Frontier Developments latest installment in the legendary gaming franchise has given us the ability to experience worlds in a way that we never thought possible. From staring at hypnotic neutron stars to skimming the surface of a gas giant’s accretion disk, Elite: Dangerous made an incredible first impression.
Unfortunately, the momentum wasn’t sustainable. After the initial surge of excitement over learning the ropes and exploring the universe had passed, the cold and stark reality of life in space quickly set in: there wasn’t much to do aside from make money. The “game” inevitably became a credit grind. Every action became valued in as much as it would pay out.
In a game about progressing toward more powerful and capable spaceships, this makes sense at base. What doesn’t make much sense, however, is how long Elite has been released and how little Frontier has done to expand the discoverable narrative within the name.
If you were to spend your time browsing the Elite: Dangerous subreddit, you could arguably receive a more cohesive understanding of the in-game world and story than through playing the game itself.
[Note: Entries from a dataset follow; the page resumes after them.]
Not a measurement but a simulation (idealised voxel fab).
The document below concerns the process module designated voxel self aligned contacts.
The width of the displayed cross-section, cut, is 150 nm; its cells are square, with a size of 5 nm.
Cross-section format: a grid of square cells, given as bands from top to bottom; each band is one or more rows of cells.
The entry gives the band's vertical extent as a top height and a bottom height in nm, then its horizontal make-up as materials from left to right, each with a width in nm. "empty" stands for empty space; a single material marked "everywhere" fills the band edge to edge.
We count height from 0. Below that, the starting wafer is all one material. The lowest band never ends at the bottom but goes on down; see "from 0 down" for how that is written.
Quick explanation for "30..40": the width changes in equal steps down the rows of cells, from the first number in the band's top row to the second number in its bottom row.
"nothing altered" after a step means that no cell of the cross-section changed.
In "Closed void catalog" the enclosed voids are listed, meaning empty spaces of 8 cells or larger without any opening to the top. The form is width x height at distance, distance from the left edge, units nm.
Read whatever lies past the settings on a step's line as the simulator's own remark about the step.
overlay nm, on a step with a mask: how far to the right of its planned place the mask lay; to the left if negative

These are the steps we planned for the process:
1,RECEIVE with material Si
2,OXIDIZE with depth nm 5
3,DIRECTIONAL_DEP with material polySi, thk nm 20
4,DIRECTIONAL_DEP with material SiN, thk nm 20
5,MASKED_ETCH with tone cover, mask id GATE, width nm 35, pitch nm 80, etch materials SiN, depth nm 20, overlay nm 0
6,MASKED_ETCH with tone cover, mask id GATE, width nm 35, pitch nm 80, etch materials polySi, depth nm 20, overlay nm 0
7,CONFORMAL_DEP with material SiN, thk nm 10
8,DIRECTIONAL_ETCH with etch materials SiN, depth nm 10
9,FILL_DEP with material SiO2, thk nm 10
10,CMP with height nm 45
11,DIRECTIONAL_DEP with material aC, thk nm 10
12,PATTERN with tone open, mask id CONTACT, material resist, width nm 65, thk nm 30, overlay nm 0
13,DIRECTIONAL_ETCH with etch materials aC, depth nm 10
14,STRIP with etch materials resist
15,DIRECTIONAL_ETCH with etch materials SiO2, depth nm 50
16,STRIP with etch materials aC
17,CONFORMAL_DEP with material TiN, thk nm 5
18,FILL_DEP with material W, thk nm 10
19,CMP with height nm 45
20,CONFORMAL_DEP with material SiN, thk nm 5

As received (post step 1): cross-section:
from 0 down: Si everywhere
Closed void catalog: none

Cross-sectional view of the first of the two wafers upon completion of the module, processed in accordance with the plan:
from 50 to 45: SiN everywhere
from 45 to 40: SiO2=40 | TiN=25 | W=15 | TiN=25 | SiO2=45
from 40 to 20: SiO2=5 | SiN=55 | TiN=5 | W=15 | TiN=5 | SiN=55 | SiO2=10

Between the incredible theories on alien life through xenoarchelology that scores of players contribute to, to massive community events, it certainly sells the image that it’s the community that is keeping the game alive.
Sure, the game features their “GalNet” articles – the fictional news site which reports the happenings from around the human-settled bubble of the Milky Way (and sometimes beyond), but rarely do players want to open a menu and read through paragraphs of texts to figure out what the latest crumb in Frontier’s grand bread-crumbing trail is.
To their credit, Frontier have introduced some excellent quality of life improvements over the last several updates, least of all see their “Engineers” update finally hit a point where a sensible individual would want to partake – prior to the fix, the “upgrades” the engineers would offer were handled by the often apathetic hand of RNGesus.
The game has just dropped their long-awaited update “The Return”, in which the galaxy finally sees the return of the menacing Thargoids, a powerful and mysterious NPC alien race whose motives for coming back to the bubble still remain shrouded in mystery.
Despite the additions of planetary landings, quality of life improvements, multi-crew and other features, Elite still feels as if it proudly bears the “a mile wide, and inch deep” moniker.
Frontier has shown that they’ve no end of interesting ideas to put into the game, now if only they spent more time on finding a way in which to bring them all together.